TV drama Killing Eve dominates this year’s Bafta nominations.
Phoebe Waller-Bridge’s drama, starring Jodie Comer as a psychopathic killer and Sandra Oh as an MI5 operative, has bagged 14 nominations for the TV awards.
Fellow BBC drama A Very English Scandal, about politician Jeremy Thorpe’s downfall, is also high in the nominations list with 12.
Ant and Dec have been nominated for best entertainment performance for Saturday Night Takeaway, despite Ant stepping down from presenting the show following his arrest for drink-driving.
The ITV show is also in the running for best entertainment programme, alongside Britain’s Got Talent, Strictly Come Dancing and Michael McIntyre’s Big Show, while X Factor has been snubbed.
BBC thriller Bodyguard has five nominations and is up for drama series, alongside Killing Eve, Save Me and Informer.
But Bodyguard star Richard Madden is not on the list for leading actor, while his co-star Keeley Hawes is up for best actress.
Instead, Benedict Cumberbatch is in the running for best actor for his role in Patrick Melrose, the Sky Atlantic drama which has six nominations.
Hugh Grant is nominated for A Very English Scandal, and Chance Perdomo (Killed By My Debt) and Lucian Msamati (Kiri) complete the list.
The best actress nominees are Killing Eve stars Oh and Comer, Hawes for Bodyguard and Ruth Wilson for Mrs Wilson.
Music documentary Bros: After The Screaming Stops is in the running for three gongs.
The Great British Bake Off, on Channel 4, is in the features category.
Bafta chairwoman Dame Pippa Harris praised Killing Eve for its “chutzpah” and the fact that it is “in memory, the highest number (of nominations) for a single show”.
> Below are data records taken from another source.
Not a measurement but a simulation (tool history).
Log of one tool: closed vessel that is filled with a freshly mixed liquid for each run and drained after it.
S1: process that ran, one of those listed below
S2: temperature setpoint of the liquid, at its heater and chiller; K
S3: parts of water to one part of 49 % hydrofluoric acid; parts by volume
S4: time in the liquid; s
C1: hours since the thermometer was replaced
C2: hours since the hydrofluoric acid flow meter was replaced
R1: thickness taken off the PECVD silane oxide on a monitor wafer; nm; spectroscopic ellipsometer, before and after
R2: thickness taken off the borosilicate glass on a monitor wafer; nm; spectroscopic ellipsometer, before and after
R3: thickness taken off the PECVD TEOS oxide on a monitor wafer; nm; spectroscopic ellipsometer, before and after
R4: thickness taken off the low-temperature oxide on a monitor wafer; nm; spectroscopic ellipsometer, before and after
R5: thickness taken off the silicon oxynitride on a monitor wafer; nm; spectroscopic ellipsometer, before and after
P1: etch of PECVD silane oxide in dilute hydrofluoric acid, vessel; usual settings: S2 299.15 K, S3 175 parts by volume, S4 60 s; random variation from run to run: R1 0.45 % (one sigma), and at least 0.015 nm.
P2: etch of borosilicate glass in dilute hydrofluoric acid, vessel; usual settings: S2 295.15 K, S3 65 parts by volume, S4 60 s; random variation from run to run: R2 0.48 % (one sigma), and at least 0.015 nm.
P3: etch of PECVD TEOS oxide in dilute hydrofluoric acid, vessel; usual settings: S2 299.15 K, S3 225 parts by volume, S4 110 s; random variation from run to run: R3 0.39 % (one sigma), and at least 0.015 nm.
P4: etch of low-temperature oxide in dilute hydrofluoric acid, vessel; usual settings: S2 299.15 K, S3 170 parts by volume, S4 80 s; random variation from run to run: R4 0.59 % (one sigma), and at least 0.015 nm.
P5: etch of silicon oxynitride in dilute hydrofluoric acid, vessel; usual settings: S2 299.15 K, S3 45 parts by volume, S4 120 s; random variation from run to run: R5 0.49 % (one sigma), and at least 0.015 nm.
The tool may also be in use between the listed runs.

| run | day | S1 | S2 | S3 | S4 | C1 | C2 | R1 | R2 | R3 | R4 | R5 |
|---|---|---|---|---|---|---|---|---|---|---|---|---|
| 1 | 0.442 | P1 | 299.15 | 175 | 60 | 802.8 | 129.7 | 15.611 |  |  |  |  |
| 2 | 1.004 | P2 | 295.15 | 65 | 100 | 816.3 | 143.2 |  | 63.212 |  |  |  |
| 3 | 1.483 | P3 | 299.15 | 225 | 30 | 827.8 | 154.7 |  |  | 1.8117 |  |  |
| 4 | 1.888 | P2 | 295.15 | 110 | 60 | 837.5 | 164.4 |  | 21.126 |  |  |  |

She told the Press Association: “I think the two central performances, you can’t get away from the fact that Jodie and Sandra just burst on to people’s screens and we all just fell in love with them.
“But also the chutzpah of the show, the way it was directed, the way it was written, the blend of drama and high-octane thriller, with comedy, very black comedy of course, but with comedy. I think people watched it because they didn’t know what was going to happen next, they were going with all the twists and turns and (were) never sure where their sympathies should lie.”
Asked if she thought audiences found it refreshing to see a female protagonist being “bad”, she said: “I think that is still quite a rare thing to see on screen, we’re perfectly used to seeing men behaving badly on screen, killing people and being assassins, but it’s not something we’ve seen women do, or very rarely seen women do and I think people like that.”
BBC director of content Charlotte Moore said: “I’d like to congratulate all of today’s Bafta nominees.
“In an exceptionally strong year for the television industry we’re proud to be championing original British content and talent across every single genre.
“With our dramas garnering multiple nominations and a strong showing for our comedy, entertainment, sport and factual programmes it’s been a great year for the BBC’s programmes. A big thank you and congratulations to all the exceptional talent we work with.”
The Virgin Media British Academy Television Awards take place in London on May 12.